Europe’s QE, as noted this weekend, is off to a very rough start. In the bond market and in inflation expectations, the much-ballyhooed relaunch of “accommodation” is conspicuously absent. There was a minor back up in yields between when the ECB signaled its intentions back in August and the few weeks immediately following the actual announcement.
Other than that, and that wasn’t much, you wouldn’t have known QE is already back on the table. It barely registered, the massive program practically ignored.
With inflation expectations tumbling to record lows, Mario Draghi has a real problem on his hands – and the market, the bond market, anyway, knows he doesn’t know what to do about it. I wrote on Saturday:
What that says is pretty simple – no matter what the ECB has done, or likely will do, the bond market in Europe believes that there is a much greater risk of Japanification than any other potential scenario. The very idea of inflation is absurd no matter how many bonds are bought, how negative the non-floor floor, or what other popular comics and actors authorities will add to their unending puppet show.
Authorities, and not just those in Europe, are going to keep feeding us their theater. The global economy demands a monetary response and central banks have none to give. They don’t understand the monetary system, which is why they don’t really understand what’s happening in the real economy.
Part of the reason bond markets haven’t reacted to the ECB is that the ECB only recently acknowledged there might, maybe, perhaps be a problem. It’s hardly encouraging when before you ever begin you put your denial on full display. Before around July, like Powell’s Fed Draghi’s ECB was sticking to the idea of “transitory” factors.
Even the mess in Germany was supposed to sort itself out. Left alone to its own idiosyncrasies, emissions regulations and the water levels in the Rhine, supposedly, these would eventually end their harmful if temporary intrusions. The ECB wasn’t going to act because it didn’t believe there was anything worth reacting to.

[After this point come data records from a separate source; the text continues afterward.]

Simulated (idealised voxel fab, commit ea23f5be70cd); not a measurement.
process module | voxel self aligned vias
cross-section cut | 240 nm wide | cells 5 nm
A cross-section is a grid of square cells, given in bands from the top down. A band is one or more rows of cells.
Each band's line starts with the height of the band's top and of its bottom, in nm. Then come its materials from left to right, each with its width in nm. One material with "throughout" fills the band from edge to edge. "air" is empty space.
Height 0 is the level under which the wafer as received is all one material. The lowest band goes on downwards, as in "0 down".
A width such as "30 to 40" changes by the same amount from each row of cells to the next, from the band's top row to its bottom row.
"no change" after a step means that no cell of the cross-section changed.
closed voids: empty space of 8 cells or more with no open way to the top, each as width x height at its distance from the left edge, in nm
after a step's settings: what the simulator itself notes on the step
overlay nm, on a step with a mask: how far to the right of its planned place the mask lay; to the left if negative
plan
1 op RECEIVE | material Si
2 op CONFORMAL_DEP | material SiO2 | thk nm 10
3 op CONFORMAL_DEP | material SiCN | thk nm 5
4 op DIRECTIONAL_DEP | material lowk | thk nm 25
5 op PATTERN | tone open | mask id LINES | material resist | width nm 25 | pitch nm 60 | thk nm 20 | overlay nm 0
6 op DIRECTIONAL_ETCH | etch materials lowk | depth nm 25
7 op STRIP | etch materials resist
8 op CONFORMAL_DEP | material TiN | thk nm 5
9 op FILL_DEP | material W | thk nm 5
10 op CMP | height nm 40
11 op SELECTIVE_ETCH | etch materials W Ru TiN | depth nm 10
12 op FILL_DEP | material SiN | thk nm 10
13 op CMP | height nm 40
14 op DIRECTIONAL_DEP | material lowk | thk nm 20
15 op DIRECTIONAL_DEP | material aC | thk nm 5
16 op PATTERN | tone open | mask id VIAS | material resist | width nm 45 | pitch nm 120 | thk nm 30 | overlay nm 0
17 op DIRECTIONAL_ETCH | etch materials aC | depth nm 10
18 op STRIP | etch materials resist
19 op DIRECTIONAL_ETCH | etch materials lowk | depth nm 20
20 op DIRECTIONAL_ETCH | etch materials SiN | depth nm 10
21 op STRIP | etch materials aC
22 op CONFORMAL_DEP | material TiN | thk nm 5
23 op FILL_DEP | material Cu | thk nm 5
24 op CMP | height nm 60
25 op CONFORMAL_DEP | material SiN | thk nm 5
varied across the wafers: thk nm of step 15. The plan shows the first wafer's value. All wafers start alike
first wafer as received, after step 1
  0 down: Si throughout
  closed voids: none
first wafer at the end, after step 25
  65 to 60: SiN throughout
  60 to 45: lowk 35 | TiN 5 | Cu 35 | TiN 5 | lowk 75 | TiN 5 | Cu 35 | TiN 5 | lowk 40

At least that was the initial story. It has since changed. Not long after restarting QE last month, and moving its negative deposit rate “floor” to even more negative, Draghi appeared in front of the European “Parliament” one last time before his retirement at the end of this month. He told them Europe’s economy now faces a “prolonged sag”, which I don’t believe is a precise term.
Then again, neither is “quantitative easing” though this latter one is meant to convey that very notion. In other words, for all the public projection of competence and science, as I wrote before, these people really have no idea what they are doing.
It is showing.
To emphasize that very point, Germany’s continued contraction. Where 2019 was supposed to have been Europe getting back to normal as the normal consequence of a sustained, and real, boom, Draghi’s post-retirement parade and enshrinement has been entirely canceled as the German factory sector can’t seem to find a bottom.
At least policymakers have finally acknowledged some truth to the situation – the longer this drags out, the greater the risk all of Europe is dragged down into it. As Draghi said, “the longer the weakness in manufacturing persists, the greater the risks that other sectors of the economy will be affected by the slowdown.”
According to the latest estimates from DeStatis, the German government’s keeper of the major economic statistics, factory orders fell once again by nearly 10% year-over-year in August 2019. And that follows a near 2% annual decline in August 2018 – the negative numbers are now stacking up as the downturn laps itself on the calendar.
That is Draghi’s “prolonged sag”; a term of art where “prolonged” is the far more apt description, and far more relevant, than “sag.”
Germany’s “manufacturing recession” is closing in on two years. That’s the part most people, including policymakers, have the most trouble with. A recession of any kind is supposed to be a quick, sharp decline followed by an equally quick and robust recovery. The V-shape.
Ever since the Great “Recession”, though, things have been very different; these downturns play out slowly, drawn out over long lengths of time. Typical recessions throughout history were caused by a combination of factors, too, but they were also preceded by a significant “shock” or trigger. Often an obvious one.
Europe’s economy, Germany first, hit a wall right away in January 2018. It didn’t fall immediately into recession, instead it began to decelerate, then it decelerated some more, turned slightly negative later in 2018, and then grew more negative throughout 2019. It wasn’t the historic shock/contraction process, it was the familiar squeeze/strangulation of the post-crisis monetary regime.
Because it was a slow-burn degradation, policymakers were first tempted to outright dismiss it and then seeing it as something but still nothing too serious they expected it would just go away on its own (whatever it was). There’s never been much appreciation for its significance, and therefore what might really be behind it, because it seemingly took forever to become obviously, undeniably serious.
Which is finally where Europe is now. Mario Draghi’s primary problem, as he prepares to hand off to Christine Lagarde fresh off her Argentina fiasco, is how hard it is to regain credibility (which the puppet show of QE absolutely requires) after he’s completely changed his mind (had it changed for him): it’s nothing, it’s nothing, it’s really nothing, yeah it’s serious.
All he did was prove he’s not serious, and the person who is replacing him has already done the same thing in the same overall context if in a different place.
Therefore, there’s now more QE in Europe simply because they don’t know what else to do – but now they know they have to do something. And everyone else knows, too, that they don’t know what else to do, and that there is no way they’ll sit there and do nothing.
It’s not quite the convincing picture of a solid solution to serious woes that just won’t go away. In fact, it actually explains a lot about how those woes won’t go away.